Beijing stance on property sparks sell-off in stocks
Mainland stocks yesterday posted their biggest single-day loss in more than three months as Premier Wen Jiabao ruled out relaxing property controls.
The Shanghai Composite Index closed 2.63 per cent lower, its biggest daily fall since November 30. Property stocks led the decline.
Wen yesterday said housing prices were far from affordable for ordinary citizens, and pledged to maintain the curbs to cool the property market.
His comments signalled there will not be any major relaxation of cooling measures on his watch, contrary to recent speculation that some local governments would ease restrictions on home purchases.
Among the biggest losers of the day, Shanghai Lujiazui Finance & Trade Zone Development fell 6.1 per cent and China Enterprise dropped 8.9 per cent. Property stocks have been among the market bellwethers this year, with investors expecting the authorities to waive controls on property purchases to revive the housing market.
'The premier's statement wasn't a surprise but it still made those expecting a policy easing extremely disappointed,' said Haitong Securities analyst Zhang Qi. 'The sell-off was overdone and the market could rebound soon.'
Wen made similar comments at the opening of the National People's Congress this month, reiterating that Beijing would continue to regulate the market to bring down property prices to reasonable levels.

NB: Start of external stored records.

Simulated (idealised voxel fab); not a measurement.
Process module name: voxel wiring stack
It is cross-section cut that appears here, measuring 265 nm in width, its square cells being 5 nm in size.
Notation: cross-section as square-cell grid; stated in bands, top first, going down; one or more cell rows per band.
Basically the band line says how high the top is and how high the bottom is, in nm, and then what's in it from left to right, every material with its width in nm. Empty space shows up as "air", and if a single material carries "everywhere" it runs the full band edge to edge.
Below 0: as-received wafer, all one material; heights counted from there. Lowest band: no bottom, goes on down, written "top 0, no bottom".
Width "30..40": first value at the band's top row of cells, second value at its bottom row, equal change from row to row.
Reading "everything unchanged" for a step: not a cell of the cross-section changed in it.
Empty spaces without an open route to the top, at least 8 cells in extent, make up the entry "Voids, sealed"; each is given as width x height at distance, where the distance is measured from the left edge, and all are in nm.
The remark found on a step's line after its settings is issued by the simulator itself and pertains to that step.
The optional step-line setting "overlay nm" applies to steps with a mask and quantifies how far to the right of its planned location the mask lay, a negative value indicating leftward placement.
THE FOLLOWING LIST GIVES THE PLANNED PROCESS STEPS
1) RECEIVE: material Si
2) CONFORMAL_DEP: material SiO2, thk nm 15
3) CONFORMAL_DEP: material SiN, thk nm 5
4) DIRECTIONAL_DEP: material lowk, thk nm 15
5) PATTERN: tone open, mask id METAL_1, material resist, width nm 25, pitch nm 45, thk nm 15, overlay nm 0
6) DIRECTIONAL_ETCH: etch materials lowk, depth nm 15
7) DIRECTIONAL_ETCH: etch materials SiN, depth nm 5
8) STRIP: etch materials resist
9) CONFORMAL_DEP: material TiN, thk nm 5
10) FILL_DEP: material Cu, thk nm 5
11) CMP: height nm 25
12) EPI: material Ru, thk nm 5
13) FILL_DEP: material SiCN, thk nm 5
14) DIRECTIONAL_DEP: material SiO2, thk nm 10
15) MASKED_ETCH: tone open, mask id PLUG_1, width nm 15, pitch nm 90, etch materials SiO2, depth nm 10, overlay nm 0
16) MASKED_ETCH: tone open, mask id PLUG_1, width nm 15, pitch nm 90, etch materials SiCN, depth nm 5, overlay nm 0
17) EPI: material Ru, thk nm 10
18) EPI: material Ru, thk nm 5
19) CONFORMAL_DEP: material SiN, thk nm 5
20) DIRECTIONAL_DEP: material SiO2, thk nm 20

'For first-time buyers, we will see some relaxation on mortgage lending, aiming to help more residents buy homes,' said Alan Jin, an analyst at Mizuho Securities.
'As the housing market is unlikely to see a recovery this year, more developers will speed up sales by slashing prices in the second quarter.'
Earlier this month, the Big Four state banks, which account for about 40 per cent of the loans in the country, said they would lend more to qualified developers to boost entry-level housing supply.
Property stocks have a huge impact on the overall market's performance because the real estate sector is one of the driving forces of the economy. A weak property sector normally drags down growth in other related industries such as banking, construction materials and home appliances.
Jin said he expected the property market to shrink 10 per cent this year. In cities facing oversupply, developers would offer big price cuts.